Best Books on the Middle East, 2011

It's time for the official, Aardvark-certified list of the Best Books on the Middle East for 2011! (See last year's winners here.) Next year's list will undoubtedly be dominated by books addressing this year's uprisings which have transformed the Arab world, but not many significant books on the topic were published in 2011.  That'll hopefully change on March 27, when my own book The Arab Uprising comes out -- don't worry, it won't be eligible for the 2012 awards of course! -- and, all joking aside, when a number of great journalists and scholars weigh in with books in the pipeline.  In the meantime, you can always go back to Revolution in the Arab World, the eBook based on Foreign Policy articles, which I think remains an outstanding guide to the first few months.

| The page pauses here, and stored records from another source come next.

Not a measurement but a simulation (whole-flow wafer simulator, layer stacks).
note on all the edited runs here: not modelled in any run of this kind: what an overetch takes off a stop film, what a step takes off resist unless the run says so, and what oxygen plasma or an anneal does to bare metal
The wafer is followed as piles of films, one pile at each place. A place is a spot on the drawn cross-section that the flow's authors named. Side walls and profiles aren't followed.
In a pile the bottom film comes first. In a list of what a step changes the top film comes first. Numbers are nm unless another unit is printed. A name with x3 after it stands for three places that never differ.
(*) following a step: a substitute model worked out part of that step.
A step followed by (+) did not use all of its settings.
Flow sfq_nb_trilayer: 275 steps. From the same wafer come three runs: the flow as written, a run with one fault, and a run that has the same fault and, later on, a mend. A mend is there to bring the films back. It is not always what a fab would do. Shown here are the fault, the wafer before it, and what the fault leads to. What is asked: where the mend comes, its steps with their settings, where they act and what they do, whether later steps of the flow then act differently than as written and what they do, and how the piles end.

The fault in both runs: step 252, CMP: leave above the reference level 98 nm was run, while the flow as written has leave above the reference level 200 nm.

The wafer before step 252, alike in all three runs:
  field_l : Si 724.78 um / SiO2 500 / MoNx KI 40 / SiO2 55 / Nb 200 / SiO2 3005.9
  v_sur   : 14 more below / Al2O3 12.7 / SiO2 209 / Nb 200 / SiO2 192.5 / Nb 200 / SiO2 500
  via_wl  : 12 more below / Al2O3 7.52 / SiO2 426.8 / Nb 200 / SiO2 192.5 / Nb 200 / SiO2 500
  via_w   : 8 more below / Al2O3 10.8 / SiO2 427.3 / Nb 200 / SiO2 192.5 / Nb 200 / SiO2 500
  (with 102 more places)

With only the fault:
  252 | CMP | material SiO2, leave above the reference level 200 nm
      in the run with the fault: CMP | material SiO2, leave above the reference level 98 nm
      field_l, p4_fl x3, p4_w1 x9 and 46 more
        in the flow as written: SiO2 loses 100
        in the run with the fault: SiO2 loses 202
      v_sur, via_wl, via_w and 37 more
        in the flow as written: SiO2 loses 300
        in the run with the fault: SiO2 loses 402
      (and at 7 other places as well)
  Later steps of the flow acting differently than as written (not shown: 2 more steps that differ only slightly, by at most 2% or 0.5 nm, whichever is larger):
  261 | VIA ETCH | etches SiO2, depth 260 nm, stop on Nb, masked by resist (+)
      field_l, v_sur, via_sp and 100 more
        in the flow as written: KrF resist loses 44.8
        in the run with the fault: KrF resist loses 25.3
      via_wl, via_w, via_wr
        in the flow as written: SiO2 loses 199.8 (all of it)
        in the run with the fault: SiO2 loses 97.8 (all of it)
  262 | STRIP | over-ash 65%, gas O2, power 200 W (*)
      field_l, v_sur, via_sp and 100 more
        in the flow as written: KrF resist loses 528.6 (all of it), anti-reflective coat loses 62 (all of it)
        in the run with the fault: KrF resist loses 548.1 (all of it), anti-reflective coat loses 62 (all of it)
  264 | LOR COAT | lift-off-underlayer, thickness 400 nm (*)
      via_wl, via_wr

First, the ground rules. The awards are limited to English-language books that were published in calendar year 2011 and which dealt primarily with the contemporary broader Middle East. I read more than 65 books published this year which fit that description, from academic and trade presses alike. The award is entirely subjective, based on what I found impressive or interesting. There's no committee, no publishers sent me free copies or offered up lucrative swag, and I couldn't read everything -- especially if books were published too late in the year or if publishers insisted on releasing them only as $90 hardcovers. If your book didn't make the list, however, then you know what do do (hint: you really can't go wrong by blaming Blake Hounshell).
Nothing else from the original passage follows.